Longest Consecutive Sequence [Medium] — HashSet O(n) [Google, Amazon, Facebook]

Sanjeev SharmaSanjeev Sharma
13 min read

Advertisement

Problem Statement

Given an unsorted array of integers nums, return the length of the longest consecutive elements sequence. You must write an algorithm that runs in O(n) time.

Example 1

Input:  nums = [100, 4, 200, 1, 3, 2]
Output: 4
Explanation: The longest consecutive sequence is [1, 2, 3, 4].

Example 2

Input:  nums = [0, 3, 7, 2, 5, 8, 4, 6, 0, 1]
Output: 9
Explanation: The longest consecutive sequence is [0, 1, 2, 3, 4, 5, 6, 7, 8].

Constraints: 0 <= nums.length <= 10^5, -10^9 <= nums[i] <= 10^9

Why This Problem Matters

This problem is a staple at Google, Amazon, and Meta because it tests something subtle: the ability to recognize that the "obvious" approach — sorting the array and then scanning — technically works but violates the constraint. The problem explicitly demands O(n) time, which rules out every comparison-based sorting algorithm.

What makes it genuinely interesting is that the optimal solution uses a nested loop structure that looks like O(n²) at first glance. Realizing why it is actually O(n) requires understanding amortized analysis — a concept that separates candidates who memorize solutions from those who truly understand algorithmic complexity.

The lesson generalizes: many hard-looking problems become linear once you identify the right "skip condition" that prevents redundant work. Longest Consecutive Sequence is the clearest example of this class of problem you will encounter in interviews.


The Trap: Sorting Approach

The instinctive approach is to sort the array first. Once sorted, you scan left to right, extending a running count whenever the next element equals the current element plus one, and resetting whenever there is a gap (handling duplicates by skipping equal neighbors). This produces the correct answer and takes O(n) time for the scan — but O(n log n) overall because of the sort.

Sort: [100, 4, 200, 1, 3, 2][1, 2, 3, 4, 100, 200]
Scan: 1→2 (extend), 2→3 (extend), 3→4 (extend), 4→100 (gap, reset), 100→200 (gap)
Result: 4... but sorting cost O(n log n)

The sorting approach is perfectly correct for interviews where the O(n) constraint is not enforced, but LeetCode 128 explicitly requires O(n). Proposing sorting and then admitting you cannot do better is a common way to miss the problem.

Why can we do better? Because sorting is doing unnecessary work — it is establishing a total order on all elements, but we only need to know whether specific individual numbers exist. A HashSet gives us that membership check in O(1).


The O(n) Insight

The key observation is this:

Only start counting a consecutive sequence when num - 1 is NOT in the set.
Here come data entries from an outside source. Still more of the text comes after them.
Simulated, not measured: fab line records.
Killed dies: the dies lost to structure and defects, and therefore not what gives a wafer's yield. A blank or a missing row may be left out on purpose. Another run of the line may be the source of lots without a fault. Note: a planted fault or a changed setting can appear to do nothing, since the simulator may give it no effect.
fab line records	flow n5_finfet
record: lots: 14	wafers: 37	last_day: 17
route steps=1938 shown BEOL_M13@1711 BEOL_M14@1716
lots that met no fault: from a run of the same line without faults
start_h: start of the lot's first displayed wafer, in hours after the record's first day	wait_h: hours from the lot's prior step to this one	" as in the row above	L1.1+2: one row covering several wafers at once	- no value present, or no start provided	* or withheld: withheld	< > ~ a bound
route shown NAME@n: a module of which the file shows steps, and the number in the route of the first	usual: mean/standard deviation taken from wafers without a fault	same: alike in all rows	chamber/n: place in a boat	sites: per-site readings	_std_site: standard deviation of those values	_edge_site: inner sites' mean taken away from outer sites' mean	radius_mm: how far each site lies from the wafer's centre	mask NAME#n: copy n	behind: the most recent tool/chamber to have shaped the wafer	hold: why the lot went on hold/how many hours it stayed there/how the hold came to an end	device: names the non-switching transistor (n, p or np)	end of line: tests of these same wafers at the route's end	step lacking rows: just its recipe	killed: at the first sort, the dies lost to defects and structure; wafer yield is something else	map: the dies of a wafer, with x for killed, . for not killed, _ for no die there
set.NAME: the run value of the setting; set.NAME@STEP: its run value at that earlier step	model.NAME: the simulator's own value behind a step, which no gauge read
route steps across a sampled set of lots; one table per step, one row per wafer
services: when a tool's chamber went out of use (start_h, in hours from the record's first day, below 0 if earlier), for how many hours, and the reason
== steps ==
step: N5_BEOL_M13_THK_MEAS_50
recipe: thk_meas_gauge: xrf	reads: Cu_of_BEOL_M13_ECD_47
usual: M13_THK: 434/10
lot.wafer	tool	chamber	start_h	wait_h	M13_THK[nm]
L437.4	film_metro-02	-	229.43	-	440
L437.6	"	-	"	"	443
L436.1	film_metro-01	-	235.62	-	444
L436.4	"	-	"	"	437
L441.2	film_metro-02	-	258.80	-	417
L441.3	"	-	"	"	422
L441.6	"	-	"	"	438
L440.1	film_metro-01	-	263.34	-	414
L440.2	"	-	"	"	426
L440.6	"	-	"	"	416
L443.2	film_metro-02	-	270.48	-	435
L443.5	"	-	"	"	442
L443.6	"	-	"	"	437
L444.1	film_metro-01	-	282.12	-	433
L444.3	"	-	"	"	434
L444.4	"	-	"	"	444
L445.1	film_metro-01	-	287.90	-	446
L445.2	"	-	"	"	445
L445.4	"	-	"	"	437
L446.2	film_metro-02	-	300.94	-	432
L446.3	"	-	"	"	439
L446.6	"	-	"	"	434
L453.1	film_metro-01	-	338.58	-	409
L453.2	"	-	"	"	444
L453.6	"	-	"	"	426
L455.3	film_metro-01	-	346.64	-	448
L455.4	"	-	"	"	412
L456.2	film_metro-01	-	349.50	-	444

Think about why. If num - 1 exists, then num is not the beginning of a sequence — it is a middle or end element. If we started counting from num, we would be measuring a sequence that already started at num - 1 (or earlier). We would be doing redundant work and potentially double-counting.

By enforcing the start condition (num - 1 not in set), we guarantee:

  • Every sequence is counted exactly once, starting from its leftmost element.
  • Non-starting elements are encountered inside the inner while loop of their sequence's start — they are never the trigger for a new count.

This single condition is the entire algorithm. Everything else — building the set, the outer loop, the inner while — is mechanical.

The algorithm in plain English:

  1. Put all numbers in a HashSet for O(1) lookup.
  2. Iterate over every number in the set.
  3. If num - 1 is in the set, skip this number (it is not a sequence start).
  4. If num - 1 is not in the set, count forward: check num+1, num+2, ... until the chain breaks.
  5. Track the maximum length seen.

Why It's Still O(n) Despite the Inner While Loop

At first glance, the nested loop structure looks like it could be O(n²): outer loop over n elements, inner while loop that could run many times for each element. This is the same surface structure as a naive O(n²) algorithm.

The critical difference is amortized analysis.

Consider what the inner while loop actually does: it counts elements num+1, num+2, num+3, ... until the chain breaks. Each of those elements will be visited by the inner loop exactly once across the entire execution of the algorithm — because they all have a predecessor in the set, so the outer loop will skip them (they will never be sequence starts themselves).

Put more formally:

  • Each number is inserted into the set exactly once: O(n) total.
  • Each number is the starting element of at most one sequence start check.
  • Each number is visited by an inner while loop at most once (as part of exactly one sequence's expansion).
  • Therefore, the total number of inner while loop iterations across all outer loop iterations is bounded by n.
  • Total work: O(n) outer loop iterations + O(n) total inner loop iterations = O(n).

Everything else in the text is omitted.